Splunk Search

Create a new field and populate it with normalized data?

dbcase
Motivator

Hi,

I have a field in my existing data set called mso. Within that field are company names

Example

CompanyA
CompanyAA1
CompanyABB1
CoB
CoBBBB1
CompC
CompC2

What I would like to do is create a new field called normalized_mso with normalized company names. so that it looks like the below

CompanyA
CoB
CompC

How could I accomplish this?

0 Karma

DalJeanis
Legend

This works against your examples.

| makeresults
| eval mso="ExxonUSA,ExxonEurope,ExxonAPAC,ShellUSA,ShellSouthAmerica,ShellNZ,ChevronCalifornia,ChevronIceland,Chevron"
| makemv mso delim="," 
| mvexpand mso
| eval mso2=mso
| rex mode=sed field=mso2 "s/(^[A-Z]+?[a-z]+)([A-Z]*?[a-z]*?[a-zA-Z]*?$)/\1/g"

You may need to post any examples you have of companies that have numbers, special characters, or all lower case for testing. This works against a few more scenarios...

 | makeresults
 | eval mso="ExxonUSA,ExxonEurope,ExxonAPAC,ShellUSA,ShellSouthAmerica,ShellNZ,ChevronCalifornia,ChevronIceland,Chevron,blahblahTheblah,Protection1Green,327weirdness Inc,Iceberg Titanic Company"
 | makemv mso delim="," 
 | mvexpand mso
 | eval mso2=mso
 | rex mode=sed field=mso2 "s/^([^a-z]*)([a-z0-9]+)([^a-z0-9\n]*)([a-zA-Z0-9 ]*)$/\1\2/g"
0 Karma

niketn
Legend

@dbcase, if you can use the upper case character in second string as the pattern to end field extraction, you can use the rex command | rex field=<YourFieldNameGoesHere> "(?<mso_new>[A-Z]{1}[^A-Z]+)".
Following is a run anywhere search for you to try out:

| makeresults
| eval mso="ExxonUSA,ExxonEurope,ExxonAPAC,ShellUSA,ShellSouthAmerica,ShellNZ,ChevronCalifornia,ChevronIceland,Chevron"
| makemv mso delim="," 
| mvexpand mso
| rex field=mso "(?<mso_new>[A-Z]{1}[^A-Z]+)"
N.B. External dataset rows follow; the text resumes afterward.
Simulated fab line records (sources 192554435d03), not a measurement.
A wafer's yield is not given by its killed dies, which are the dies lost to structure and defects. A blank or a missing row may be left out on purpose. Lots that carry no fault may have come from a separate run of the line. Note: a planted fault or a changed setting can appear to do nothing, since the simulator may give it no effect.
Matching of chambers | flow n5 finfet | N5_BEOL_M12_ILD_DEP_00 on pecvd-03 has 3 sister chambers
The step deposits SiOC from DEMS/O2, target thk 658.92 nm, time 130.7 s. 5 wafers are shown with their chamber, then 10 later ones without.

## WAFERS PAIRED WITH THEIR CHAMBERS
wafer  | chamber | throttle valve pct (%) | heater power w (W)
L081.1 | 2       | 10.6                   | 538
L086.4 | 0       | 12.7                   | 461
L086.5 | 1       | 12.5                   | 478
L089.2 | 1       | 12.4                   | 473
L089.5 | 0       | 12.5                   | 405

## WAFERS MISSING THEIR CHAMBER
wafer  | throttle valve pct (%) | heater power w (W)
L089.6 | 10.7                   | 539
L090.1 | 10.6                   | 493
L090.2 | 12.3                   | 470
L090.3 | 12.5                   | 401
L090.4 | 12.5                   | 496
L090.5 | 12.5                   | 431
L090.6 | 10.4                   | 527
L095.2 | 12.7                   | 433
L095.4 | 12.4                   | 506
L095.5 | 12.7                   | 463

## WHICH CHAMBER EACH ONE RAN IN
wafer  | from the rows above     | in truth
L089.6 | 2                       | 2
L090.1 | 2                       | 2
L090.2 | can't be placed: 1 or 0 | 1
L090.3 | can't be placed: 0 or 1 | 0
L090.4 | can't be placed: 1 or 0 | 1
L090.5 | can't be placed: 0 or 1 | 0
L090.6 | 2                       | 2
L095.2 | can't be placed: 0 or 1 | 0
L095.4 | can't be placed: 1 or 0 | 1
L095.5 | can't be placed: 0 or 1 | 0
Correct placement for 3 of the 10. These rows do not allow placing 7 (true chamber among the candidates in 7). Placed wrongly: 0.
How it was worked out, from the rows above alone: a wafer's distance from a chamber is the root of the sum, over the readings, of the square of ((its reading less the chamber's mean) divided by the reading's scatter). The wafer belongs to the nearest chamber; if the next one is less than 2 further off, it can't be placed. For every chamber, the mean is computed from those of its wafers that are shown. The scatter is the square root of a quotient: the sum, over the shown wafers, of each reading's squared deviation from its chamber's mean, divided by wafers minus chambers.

PS: The regular expression means start with Capital letter and extract all characters before find next Upper Case character. You can test the same on regex101.com as well.

____________________________________________
| makeresults | eval message= "Happy Splunking!!!"
0 Karma

dbcase
Motivator

Hi Niketnilay,

You are a busy man!!! Sadly the real data doesn't necessarily have an uppercase character.

0 Karma

niketn
Legend

@dbcase 😄 LOL I am on leave today, travelling to hometown 🙂

If there is no pattern your option would be to use lookup with wildcard. Refer to this answer https://answers.splunk.com/answers/52580/can-we-use-wildcard-characters-in-a-lookup-table.html

____________________________________________
| makeresults | eval message= "Happy Splunking!!!"
0 Karma

woodcock
Esteemed Legend

You need to give us the rules for equation. For example:
All names start with and end with a single capital letter with all-lowercase between.
Everything after the 2nd (ending) capital letter is trash.

0 Karma

dbcase
Motivator

Well the names are kinda all over the map, thats why I made the examples variable.

Right now I'm matching using "like" and while it mostly works, what I really need is a new field in the existing data set.

Here is a better example

Company names (made up)

ExxonUSA
ExxonEurope
ExxonAPAC
ShellUSA
ShellSouthAmerica
ShellNZ
ChevronCalifornia
ChevronIceland
Chevron

I'd like to end up with
Exxon
Shell
Chevron

0 Karma

woodcock
Esteemed Legend

I get the general idea but I need some rules of structure against which to code.

0 Karma
Get Updates on the Splunk Community!

Upcoming Webinar: Unmasking Insider Threats with Slunk Enterprise Security’s UEBA

Join us on Wed, Dec 10. at 10AM PST / 1PM EST for a live webinar and demo with Splunk experts! Discover how ...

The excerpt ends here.